I resented help until I could no longer avoid it. The shower. Of all places—that’s where my independence finally broke. I fell. Completely vulnerable. No way to brace myself. No way to recover. And in that moment, the words came out—half panic, half disbelief:
“I’ve fallen butt naked… and I can’t get up!"
It sounds almost funny now. And truthfully, there is humor in it looking back. But in that moment, there was nothing funny about it. I had no control. No dignity the way I defined it before. No way out on my own. My friend had to call the fire department to get me out of the tub. Strangers lifting me. Seeing me at my most exposed.
And what I felt in that moment wasn’t just embarrassment.
It was grief.
It was anger.
It was the crushing weight of realizing my life had changed in a way I could no longer deny.
I resented needing help. Because it felt like I was losing myself. Emotionally. Spiritually. Mentally—I was tired. And underneath all of that was a lie I had believed for so long:
“If I can’t do it on my own… then I am no longer strong.”. Until I finally asked. Not people. God. Because when everything else was stripped away—my strength, my control, my independence—I was left with a choice: Keep fighting alone…Or surrender. And surrender didn’t look like defeat the way I thought it would. It looked like honesty.
“God… I can’t do this by myself.”. And in that moment, something shifted. Not in my body. But in my spirit.
What did asking for help feel like?
At first—it felt heavy. Like swallowing pride I had carried for a lifetime. Like stepping into a version of myself I didn’t recognize. But then… it felt like release. Physically, I stopped overexerting myself trying to prove something. Emotionally, I stopped carrying the weight of pretending. Spiritually, I stopped resisting what God was trying to teach me.

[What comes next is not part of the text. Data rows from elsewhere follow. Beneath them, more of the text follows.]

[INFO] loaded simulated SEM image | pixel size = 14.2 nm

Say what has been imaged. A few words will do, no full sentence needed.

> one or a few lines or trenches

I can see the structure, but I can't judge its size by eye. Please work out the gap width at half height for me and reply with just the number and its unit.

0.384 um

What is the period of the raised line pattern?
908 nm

What did it do to my pride?
It broke it. But not in a way that destroyed me—In a way that rebuilt me. Because pride had me isolated. Pride had me exhausted. Pride had me believing a lie. And that lie was this: That I was only as strong as what I could do alone.
What I learned…
Strength is not independence. Strength is surrender when surrender is required.
What I became…
A man who still stands—but not by his own power.
A man who understands that receiving is not weakness—it’s trust.
A man who found deeper strength in letting go than I ever found in holding on.
What I choose…
I choose to ask.
I choose to receive.
I choose connection over isolation.
I choose truth over pride.
To anyone living with ALS…
I know how hard it is. The hesitation. The fear. The quiet voice that tells you to hold on to who you used to be.
But hear me:. You are not losing yourself when you ask for help. You are finding a version of yourself that is deeper, freer, and more aligned with truth.
My body may have weakened.
But my spirit…
My spirit has learned to lean.
To trust.
To surrender.
Because I’ve come to understand something I didn’t know before:
My strength was never meant to come from me alone. It comes from God. God is always with me and comforts me when I feel alone. I submitted myself to Him. Not halfway. Not when it’s convenient. But fully. And now, every single day I wake up, I begin the same way—with a prayer that has become the foundation of my strength:
“Lord, not my will, but Your will be done.”
Those words didn’t come easy.
They came through loss.
Through surrender.
Through learning to release the life I thought I needed to hold onto.
But in that surrender, I found peace. The kind of peace that doesn’t depend on what my body can or cannot do. The kind of peace that holds me steady, even when everything else feels uncertain.
My body may be failing. But my spirit is soaring—held up by the unshakable promises of a God who loves me unconditionally.